Court of Appeals of North Carolina.
Aug 6, 2013
749 S.E.2d 110 (N.C. Ct. App. 2013)

Opinion

No. COA13–94.

2013-08-6

STATE of North Carolina, v. Kenneth Shawn LUNSFORD.

Attorney General Roy Cooper, by Special Deputy Attorney General E. Burke Haywood, for the State. Appellate Defender Staples S. Hughes, by Assistant Appellate Defender Charlesena Elliott Walker, for Defendant.


Appeal by defendant from judgment entered 2 August 2012 by Judge Henry W. Hight, Jr. in Alamance County Superior Court. Heard in the Court of Appeals 4 June 2013. Attorney General Roy Cooper, by Special Deputy Attorney General E. Burke Haywood, for the State. Appellate Defender Staples S. Hughes, by Assistant Appellate Defender Charlesena Elliott Walker, for Defendant.
ELMORE, Judge.

Kenneth Shawn Lunsford (defendant) was charged with one count of possession with intent to manufacture and/or sell and/or deliver marijuana, one count of trafficking in cocaine, and one count of possession with intent to sell and/or deliver cocaine. Prior to the presentation of evidence, the State elected not to proceed with the charge of possession with intent to manufacture and/or sell and/or deliver marijuana. The jury found defendant guilty of all remaining charges. Defendant was sentenced to a mandatory term of 175 to 219 months imprisonment for the trafficking conviction and, as a prior level III, to a consecutive term of ten to twelve months imprisonment for the possession with intent to sell and/or deliver cocaine conviction. Judgment and commitment were entered on 2 August 2012. Defendant now appeals. After careful consideration, we conclude that defendant received a trial free from error.

I. Factual Background

On 31 March 2009, Richard Marsh, a patrol and canine officer with the Burlington Police Department, received information regarding possible drug sales on Fitch Street in Burlington. In response, Officer Marsh, Officer Houck, and Officer Spell arranged to attempt a “knock and talk” at 908 Fitch Street, the residence of William Gattis. When the officers arrived at the residence, Officer Spell proceeded to the rear of the house, while Officer Houck knocked on the front door and Officer Marsh provided cover.
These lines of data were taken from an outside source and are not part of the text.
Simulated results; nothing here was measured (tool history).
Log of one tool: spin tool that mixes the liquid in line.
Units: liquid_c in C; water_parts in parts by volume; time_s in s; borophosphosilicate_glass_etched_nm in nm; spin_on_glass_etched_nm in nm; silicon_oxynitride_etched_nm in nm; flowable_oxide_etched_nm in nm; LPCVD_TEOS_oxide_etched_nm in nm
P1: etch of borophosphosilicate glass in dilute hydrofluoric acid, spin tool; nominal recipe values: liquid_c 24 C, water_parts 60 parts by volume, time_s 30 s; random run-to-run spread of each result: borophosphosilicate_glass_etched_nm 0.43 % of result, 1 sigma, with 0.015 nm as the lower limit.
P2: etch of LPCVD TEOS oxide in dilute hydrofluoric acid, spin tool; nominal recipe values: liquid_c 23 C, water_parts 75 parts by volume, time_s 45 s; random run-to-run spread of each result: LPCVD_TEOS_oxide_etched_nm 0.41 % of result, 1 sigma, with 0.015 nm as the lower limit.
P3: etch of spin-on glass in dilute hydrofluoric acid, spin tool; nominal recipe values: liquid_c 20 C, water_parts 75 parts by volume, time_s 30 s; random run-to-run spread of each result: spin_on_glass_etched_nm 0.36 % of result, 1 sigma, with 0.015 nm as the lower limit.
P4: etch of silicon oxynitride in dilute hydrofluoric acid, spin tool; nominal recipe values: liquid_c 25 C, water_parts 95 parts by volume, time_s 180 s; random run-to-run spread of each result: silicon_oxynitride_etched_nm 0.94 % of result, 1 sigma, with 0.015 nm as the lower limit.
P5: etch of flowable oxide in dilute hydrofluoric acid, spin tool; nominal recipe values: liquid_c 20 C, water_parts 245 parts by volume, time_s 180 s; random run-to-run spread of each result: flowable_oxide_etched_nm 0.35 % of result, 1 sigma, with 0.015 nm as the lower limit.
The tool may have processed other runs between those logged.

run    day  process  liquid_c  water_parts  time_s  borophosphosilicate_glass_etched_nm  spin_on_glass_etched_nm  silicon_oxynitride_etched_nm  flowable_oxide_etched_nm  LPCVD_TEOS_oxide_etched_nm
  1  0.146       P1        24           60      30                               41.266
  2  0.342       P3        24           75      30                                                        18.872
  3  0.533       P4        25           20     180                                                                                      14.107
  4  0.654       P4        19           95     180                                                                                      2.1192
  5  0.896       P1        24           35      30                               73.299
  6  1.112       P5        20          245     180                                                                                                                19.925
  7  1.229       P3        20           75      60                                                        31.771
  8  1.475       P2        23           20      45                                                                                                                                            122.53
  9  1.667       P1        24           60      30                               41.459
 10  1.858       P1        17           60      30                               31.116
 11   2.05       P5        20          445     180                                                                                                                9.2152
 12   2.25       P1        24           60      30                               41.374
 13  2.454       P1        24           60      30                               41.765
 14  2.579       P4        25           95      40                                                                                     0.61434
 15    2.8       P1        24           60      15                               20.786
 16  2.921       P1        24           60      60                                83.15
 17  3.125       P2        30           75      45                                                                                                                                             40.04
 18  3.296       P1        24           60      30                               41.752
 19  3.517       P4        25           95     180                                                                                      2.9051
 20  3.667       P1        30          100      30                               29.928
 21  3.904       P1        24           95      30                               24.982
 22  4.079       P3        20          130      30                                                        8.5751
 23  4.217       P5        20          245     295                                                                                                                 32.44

A young black male answered the door. Gattis, defendant, and a third black male came out of a bedroom door into the living room; Gattis allowed the officers into the residence. Upon entering, the officers smelled the odor of burning marijuana. Officer Marsh asked permission to search the house, which Gattis denied. Officer Marsh conducted a “protective sweep” of the house to assure that there were no armed suspects in the house. During his walk-through, Officer Marsh saw three bags of marijuana and a hookah pipe in plain view. Accordingly, the officers secured the suspects and obtained a search warrant.

After recovering cocaine, marijuana, cash, a handgun, and ammunition from the residence, the officers searched Gattis, defendant, and a third male. Defendant had over $7,000 in his pocket. After a blind sniff test by K–9 dogs, it was determined that the money had been in contact with narcotics. The officers then searched defendant's vehicle, which was parked outside.

Officer Maurice Hedgepeth of the Burlington Police Department's DEA task force conducted civil asset forfeiture of the $7,000. As protocol, sums over $5,000 are taken to the bank for counting; thus, on 1 April 2009, Officer Hedgepeth took the currency seized from defendant to Wachovia Bank, where it was counted by an electronic counting machine in the presence of two police officers and a bank representative. In exchange for the currency, Officer Hedgepeth was given a certified check made payable to the United States Marshal's Services.

Over defendant's objection at trial, Officer Hedgepeth testified that $7,830 was taken from defendant's person. Officer Hedgepath stated that a bank representative counted the money using a money-counting machine, made a record of it, and told him the total amount of money the machine had indicated. When asked, “[c]an you tell the jury specifically how much money and what denominations were counted,” Officer Hedgepeth referred to his contemporaneously prepared report: “it says: Seven 15 hundred—$7830, $200 in $100 bills. It had $100 in $50 16 bills, $5800 in $20 bills, $1140 in $10 bills and $590 in 17 $5 bills.” The trial court admitted Officer Hedgepeth's testimony regarding the amount of money and denominations of bills found on defendant's person.

II. Analysis

Defendant makes a five-part argument on appeal: (1) the trial court committed prejudicial error when it admitted testimony concerning the amount of money and the denominations of bills found on defendant's person; (2) the trial court committed prejudicial error when it admitted testimony concerning the out-of-court statement of a non-testifying bank representative; (3) the trial court committed prejudicial error when it permitted Officer Hedgepath to read statements contained in his report to the jury; (4) the trial court committed reversible error when it denied defendant's motion to suppress evidence of cash found on his person, where the State allegedly failed to establish a proper chain of custody; and (5) the trial court committed reversible error when it denied defendant's motion to suppress evidence of cash found on his person.

II. Analysis

A. Amount and Denomination

Defendant's first three arguments concern the trial court's admission of testimony regarding the amount of money found on defendant. First, defendant argues that the trial court committed prejudicial error when it admitted testimony concerning the amount of money and denominations of bills found on defendant's person. Defendant specifically argues that Officer Hedgepeth's testimony concerning the amount of money seized was hearsay on the basis that the bank representative, who relied on the printout from the money-counting machine, told Officer Hedgepeth the final sum confiscated from defendant. As such, defendant asserts that the printout itself is hearsay. We disagree.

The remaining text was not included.